# 75 gallon tnak



## mbaudek (Sep 13, 2006)

I have 4 RBPs and I just am now setting up their new 75 gallon home...i want to know what filter i should get....im tron between a Fluval xp5 and the aquaclear 110...one is obviously a canister and the other a power filter....i need to know soon because i want to get a good cycle going for my rbps..they are getting to large for there current home...

also what do people think of undergravel filters with aquaclean powrheads with the reverse flow function? is it worth it or will a filter be good enough?

all comments are appreciated!

peace guys!


----------



## carmenohio (Sep 5, 2006)

Personally i have a 75 i am setting up right now also, i am thinking about getting a 110 and a lower version of the Fluval. I have heard they are on sale in a couple of places around me so why not get both.


----------



## randomhero (Mar 29, 2004)

mbob said:


> I have 4 RBPs and I just am now setting up their new 75 gallon home...i want to know what filter i should get....im tron between a Fluval *xp5* and the aquaclear 110...one is obviously a canister and the other a power filter....i need to know soon because i want to get a good cycle going for my rbps..they are getting to large for there current home...
> 
> also what do people think of undergravel filters with aquaclean powrheads with the reverse flow function? is it worth it or will a filter be good enough?
> 
> ...


If you mean the fluval Fx5, then thats a gonna be a pretty massive filter if youre doing that in addition to the ac 110. I wanna say it does somthing like 900 gals per hour.

Dont do undergravel either, ive never seen anything good come from using undergravel. Too many chances for it to break, not work, or allow food and the like to get trapped in and create massive amounts of ammonia. With the amount of bio media you can put in that fx5, you'll be more than fine.

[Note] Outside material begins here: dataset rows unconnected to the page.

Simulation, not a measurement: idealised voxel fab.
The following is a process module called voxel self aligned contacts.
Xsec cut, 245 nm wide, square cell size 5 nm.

That in addition to the 500 gals per hour youre getting from the ac110 is gonna be nuts, definately gives your p's a bunch of current to play in. Just make sure they have a few dead spots to chill out in. Ive heard so many great things about the fx5, if you can get it, go for it. Ive used ac filters for the last few years and had GREAT luck with them.


----------



## carmenohio (Sep 5, 2006)

Do 110's realy create a current? I was gonna use two of them in my tank if i couldnt find a cheap canister.


----------



## mbaudek (Sep 13, 2006)

randomhero said:


> I have 4 RBPs and I just am now setting up their new 75 gallon home...i want to know what filter i should get....im tron between a Fluval *xp5* and the aquaclear 110...one is obviously a canister and the other a power filter....i need to know soon because i want to get a good cycle going for my rbps..they are getting to large for there current home...
> 
> also what do people think of undergravel filters with aquaclean powrheads with the reverse flow function? is it worth it or will a filter be good enough?
> 
> ...


If you mean the fluval Fx5, then thats a gonna be a pretty massive filter if youre doing that in addition to the ac 110. I wanna say it does somthing like 900 gals per hour.

Dont do undergravel either, ive never seen anything good come from using undergravel. Too many chances for it to break, not work, or allow food and the like to get trapped in and create massive amounts of ammonia. With the amount of bio media you can put in that fx5, you'll be more than fine.

That in addition to the 500 gals per hour youre getting from the ac110 is gonna be nuts, definately gives your p's a bunch of current to play in. Just make sure they have a few dead spots to chill out in. Ive heard so many great things about the fx5, if you can get it, go for it. Ive used ac filters for the last few years and had GREAT luck with them.
[/quote]

thanks dude! i really appreciate it! i am probably gunna go with the ac110 and the fluval xp2 or maybe xp3...we will see i know i wnat to tank to be a little over kill filtration wise but not to crazy!

also i see that you are the cichlid king of MI...well, i have 10 gallon with 3 pairs of male and female convicts....i want them to breed for the purpose of feeders for my ps...is this a good idea? and will all three pairs breed in the 10 gallon?

peace bro


----------



## Rugged Child (Oct 3, 2006)

If its not too late, I would suggest going with with XP3 for your tank. I have a Rena XP3 filtering my 75g which houses a juvi rhom and I find the performance and power to be excellent. On the negative side some of the Rena XP parts (i.e. the clips that hold the cover down on the canister) are very brittle, so you will have to take some extra care to ensure that they don't get banged up when your doing your maintainance; and for the love of God never pick up your XP by holding on to the clips cause they'll snap righ off ( I learned that lesson the hard way







...very expensive lesson learned while removing a brand new one out of the box)..otherwise an excellent filter

With respect to the Fluval canisters, I have had nothing but bad luck with those as in IMHO they seem to lose quite a bit of power over time. I have had 2 Fluval 404s and within months their flow slowed to a weak trickle. Eheim's canisters are of excellent performance and durability but you will have to be prepared to part with a few extra dollars for one. (I'm sure your reds would appreciate it though)

The AquaClear Power head would be a good secondary filter if you can't go with another cannister filter.

Using an undergravel filter may limit your ability to keep live plants if you should ever have the inclination to do so, therefore I tend to suggest against that.

Ultimatley IMO you can never have too much filtration so if you can afford it, go for 2 canisters filters or one good canister and one good powerhead.

hope that helps


----------



## zippa (Apr 29, 2005)

Fluval FX5 has my vote....excellent media capacity and great flow rate..Good Luck...


----------